TUI Travel Plc unaudited results for the six months ended March 31, 2009, for TUI Travel.
As anticipated, the rroup delivered an underlying operating loss in the first half of £289m (H108: £250m), driven by:
* adverse £30m foreign exchange translation effect, resulting from the devaluation of sterling;
* the timing of Easter, which this year fell in the second half;
* weaker trading in Canada and destination specific issues in France and Nordics increased the loss by £35m;
* incremental £48m of synergy benefits delivered; and
* continued elimination of losses in the scheduled flying operations in Germany and the UK
Trading for summer 2009 has continued to strengthen with cumulative bookings for the summer season in line with anticipated demand and capacity cuts across all key markets; fewer holidays left to sell across all regions due to capacity reduction.
Strategic co-operation between TUIfly and Air Berlin announced in March; secures optimal capacity for our German tour operating business and delivers substantial financial benefit.
Entry into the fast growing Russian and CIS source markets.
Completed sale and leaseback of ten aircraft.
The merger integration is progressing well and synergies of £52m were delivered in the first half, leaving us on track to achieve the full year target of £115m and £200m per annum run-rate by FY10.
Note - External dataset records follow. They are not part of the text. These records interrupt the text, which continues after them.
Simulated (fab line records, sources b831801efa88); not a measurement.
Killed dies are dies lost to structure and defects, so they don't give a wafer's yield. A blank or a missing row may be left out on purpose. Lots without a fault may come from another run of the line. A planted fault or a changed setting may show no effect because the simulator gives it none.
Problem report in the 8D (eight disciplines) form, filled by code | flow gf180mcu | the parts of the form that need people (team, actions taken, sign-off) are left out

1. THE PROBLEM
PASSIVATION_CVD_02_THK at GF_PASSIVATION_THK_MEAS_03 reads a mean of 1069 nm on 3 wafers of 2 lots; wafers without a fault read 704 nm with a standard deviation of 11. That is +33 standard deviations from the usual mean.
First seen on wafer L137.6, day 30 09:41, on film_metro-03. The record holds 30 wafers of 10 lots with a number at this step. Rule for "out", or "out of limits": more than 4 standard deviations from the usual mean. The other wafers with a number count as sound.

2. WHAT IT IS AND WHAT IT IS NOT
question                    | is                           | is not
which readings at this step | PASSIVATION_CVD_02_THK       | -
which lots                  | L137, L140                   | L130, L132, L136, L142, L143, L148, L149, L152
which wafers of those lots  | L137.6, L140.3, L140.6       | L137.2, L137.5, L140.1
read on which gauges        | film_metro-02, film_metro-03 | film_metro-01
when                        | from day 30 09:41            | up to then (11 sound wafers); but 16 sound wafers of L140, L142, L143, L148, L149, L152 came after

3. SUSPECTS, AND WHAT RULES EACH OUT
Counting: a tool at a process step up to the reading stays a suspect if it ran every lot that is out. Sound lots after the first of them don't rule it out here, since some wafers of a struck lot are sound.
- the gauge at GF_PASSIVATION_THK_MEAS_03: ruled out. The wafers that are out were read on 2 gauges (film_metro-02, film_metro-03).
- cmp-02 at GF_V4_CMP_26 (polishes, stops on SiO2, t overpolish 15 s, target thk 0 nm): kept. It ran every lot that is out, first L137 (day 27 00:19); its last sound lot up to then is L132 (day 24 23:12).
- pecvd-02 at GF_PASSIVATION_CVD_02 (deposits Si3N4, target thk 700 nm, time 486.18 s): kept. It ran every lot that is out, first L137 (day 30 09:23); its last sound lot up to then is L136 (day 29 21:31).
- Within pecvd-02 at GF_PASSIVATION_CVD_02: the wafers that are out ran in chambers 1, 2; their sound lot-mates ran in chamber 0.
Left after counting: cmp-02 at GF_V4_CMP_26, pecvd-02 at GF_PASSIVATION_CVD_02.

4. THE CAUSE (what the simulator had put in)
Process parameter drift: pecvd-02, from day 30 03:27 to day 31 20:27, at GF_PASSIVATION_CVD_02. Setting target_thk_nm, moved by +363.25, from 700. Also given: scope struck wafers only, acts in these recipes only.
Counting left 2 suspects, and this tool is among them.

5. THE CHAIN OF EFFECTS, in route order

The Board proposes an interim dividend of 3.0p (H1 08: 2.8p), an increase of 7%.
Peter Long, chief executive officer of TUI Travel PLC, commented: “TUI Travel has delivered a first half performance in line with our expectations, having managed certain source market and destination specific issues, while continuing to deliver our key strategic goals and synergy targets. In addition, during the first half we agreed the joint venture in Russia and Ukraine and the strategic co-operation between TUIfly and Air Berlin. Despite the ongoing economic weakness, we are encouraged by current trading patterns and consumer sentiment across the breadth of the group. This confidence coupled with our strong brands, market leading positions and our flexible business model means we remain well positioned to meet our expectations for the year to 30 September 2009.”